James Madison Papers

To James Madison from Mason Locke Weems, 18 May 1820

From Mason Locke Weems

Fredricksbg May. 18. 1820

Very Honord & Esteemd Sir

I send by the stage a copy of what the Critics in these things call “A very interesting history of the Great French War”1—in all its ramifications, I presume, of numbers, moods, Cases &c &c! This Copy belongs to your modest & worthy Son P. Todd Esqr who subscribd to me for it, last winter. I can’t conclude without adding my fond hopes that Doctr. Hunter2 has had the honor to amuse yourself & very Amiable Lady, this Inclement Spring, with the welcome flowers of his finely colouring fancy. You know I dont pretend to talk or write much before you, save to get ideas & information but I must needs say of this same Doctr. Hunter, that I know no luxury beyond that of reposing myself, when weary, on some refreshing green under trees made vocal by Natures Songsters & her rustling gales, and perusing his Enchanting pages.
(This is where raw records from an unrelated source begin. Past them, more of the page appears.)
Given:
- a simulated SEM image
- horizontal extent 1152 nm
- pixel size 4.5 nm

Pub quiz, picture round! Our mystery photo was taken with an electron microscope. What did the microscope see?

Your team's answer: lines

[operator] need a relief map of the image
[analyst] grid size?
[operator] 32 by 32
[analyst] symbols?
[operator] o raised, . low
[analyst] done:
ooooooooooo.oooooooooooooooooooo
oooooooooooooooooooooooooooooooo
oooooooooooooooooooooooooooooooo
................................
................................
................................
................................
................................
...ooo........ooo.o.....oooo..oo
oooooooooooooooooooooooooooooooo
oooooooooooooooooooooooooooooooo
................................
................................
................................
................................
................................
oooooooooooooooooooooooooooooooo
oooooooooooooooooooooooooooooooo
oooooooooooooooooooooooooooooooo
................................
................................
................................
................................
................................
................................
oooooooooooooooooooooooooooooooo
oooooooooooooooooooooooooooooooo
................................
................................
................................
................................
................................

On returning home I found after a long search, the letter you did me the honor to write to me relative to Marion.3 I thank you much for it. We are about to Steriotype that little Vol. I am preparing a little affair that I hope will divert you—[“]against Dueling”4—with Caricatures that wd not dishonor, Bunbury or even Hogarth5—all American. Wishing that you & yr Excellent Partner may, e’er long, gaze with extacy on the “Sacred Group” of Infant Angels dulce rident, dulce loquent,6 in the pleasant halls of Montpelier, I remain Most Esteemed Sir Yours,

M L Weems

The bundle too late for this Stage, but left at the Stage Office.

RC (DLC). Docketed by JM.

1Edward Baines, Baine’s History of the Late War, between the United States and Great Britain: With a Critical Appendix, &c. by Ebenezer Harlow Cummins (Baltimore, 1820; Shoemaker 186).

2For Henry Hunter, see Weems to JM, 22 Jan. 1819, PJM-RS description begins David B. Mattern et al., eds., The Papers of James Madison: Retirement Series (2 vols. to date; Charlottesville, Va., 2009–). description ends 1:404 and n. 3.

3JM to Weems, 16 Feb. 1819, ibid., 418–19.

4Mason Locke Weems, God’s Revenge against Duelling, or, The Duellists Looking Glass … (Georgetown, D.C., 1820; Shoemaker 4233).

5Henry William Bunbury (1750–1811) was an English amateur artist and caricaturist. William Hogarth (1697–1764) was an English artist best known for his satirical engravings of contemporary life.

6Dulce rident, dulce loquent: sweetly smiling, sweetly speaking. Weems refers here to the last two lines of an ode of Horace: “dulce ridentem Lalagen amabo, dulce loquentem” (“I will love my sweetly laughing, sweetly prattling Lalage”). Weems may have chosen this allusion to flatter JM, since the moral of the ode is that “from the Righteous Man even the Wild Beasts Run away” (Hor., Odes 1.22.23–24 [Horace: Odes and Epodes, Loeb Classical Library (1978 reprint), 64–65]).